This is my brainstorming and notes page.
Parser Migration Tool
Project might have three components:
- Backend Tool -Based on rt server, grunge through pages looking for “something”, dumping results into a db.
- Present a nice UI allowing you to create new “somethings”, showing the results of the search & proposed edits, allow you to manually or automatically approve edits or coordinate manual edits
- Might be a separate piece to actually apply approved edits, if that's not trivial to integrate into #2.
The broad architecture looks like -
[Pages] | V Backend Tool | V [db with list of pages to fix + what to fix] | + < ----- Bots Fixing Issues | V Webapp
The architecture is going to based on the rt server. It will grunge through pages "looking for something", and will dump result into a database.
We still need to look what all "looking for something" and "create a new something" will looks like. It can be a regexp, a piece of js code, one can be created directly from the UI, or through gerrit & redeploy, etc. But, For the start we will just generate corrections based on what we know in parsoid. we will start by defining a few "interesting rules" manually. Eg - templates creating misnested HTML.
We might integrate the tool with the regular parsing pipeline and might use some of the rt server code.
What kind of info we need to extract?
While parsing a page, we know a bunch of things:
(a) unclosed tags
(b) fosterable content
And possibly others which we can make a list of perhaps. To actually fix that up, we need additional information like what kind of problem it is? possibly substring, possibly source offsets, possibly how it needs to be fixed.

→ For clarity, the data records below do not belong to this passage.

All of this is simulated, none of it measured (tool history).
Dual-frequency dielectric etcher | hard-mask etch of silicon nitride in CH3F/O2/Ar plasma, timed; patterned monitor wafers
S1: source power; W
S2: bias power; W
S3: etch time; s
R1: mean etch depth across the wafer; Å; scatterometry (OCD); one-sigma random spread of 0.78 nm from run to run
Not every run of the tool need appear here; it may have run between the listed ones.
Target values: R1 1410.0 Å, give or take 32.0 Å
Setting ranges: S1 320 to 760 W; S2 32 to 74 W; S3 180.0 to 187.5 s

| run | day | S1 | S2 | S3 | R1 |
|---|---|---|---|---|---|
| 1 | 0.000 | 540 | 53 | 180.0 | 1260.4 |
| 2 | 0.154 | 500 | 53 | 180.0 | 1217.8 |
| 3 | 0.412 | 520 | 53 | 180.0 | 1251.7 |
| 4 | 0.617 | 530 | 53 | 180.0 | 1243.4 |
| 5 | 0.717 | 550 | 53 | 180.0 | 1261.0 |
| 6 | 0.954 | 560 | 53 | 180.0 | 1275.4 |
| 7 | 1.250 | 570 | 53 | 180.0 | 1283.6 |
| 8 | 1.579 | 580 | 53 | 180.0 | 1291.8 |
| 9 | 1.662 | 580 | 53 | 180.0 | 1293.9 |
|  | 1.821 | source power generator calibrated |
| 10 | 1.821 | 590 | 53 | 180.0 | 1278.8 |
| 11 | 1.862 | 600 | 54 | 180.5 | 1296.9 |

This design is based on a MW dump rather than rt server. Its a raw design and It don't consider bronken text from templates/extensions. We will have to collect stats on how templates are used (balanced/unbalanced primarily) first and then we will add it to this design.
This is a raw architecture for the backend tool -
- For each article in the MW dump, fetch the wikitext source for that revision of the article if needed (ideally it would already included in the dump).
- Parse wikitext to DOM.
- For each job, run the <job source code> and fetch results.
- If result is non-empty, create row in 'job_result' table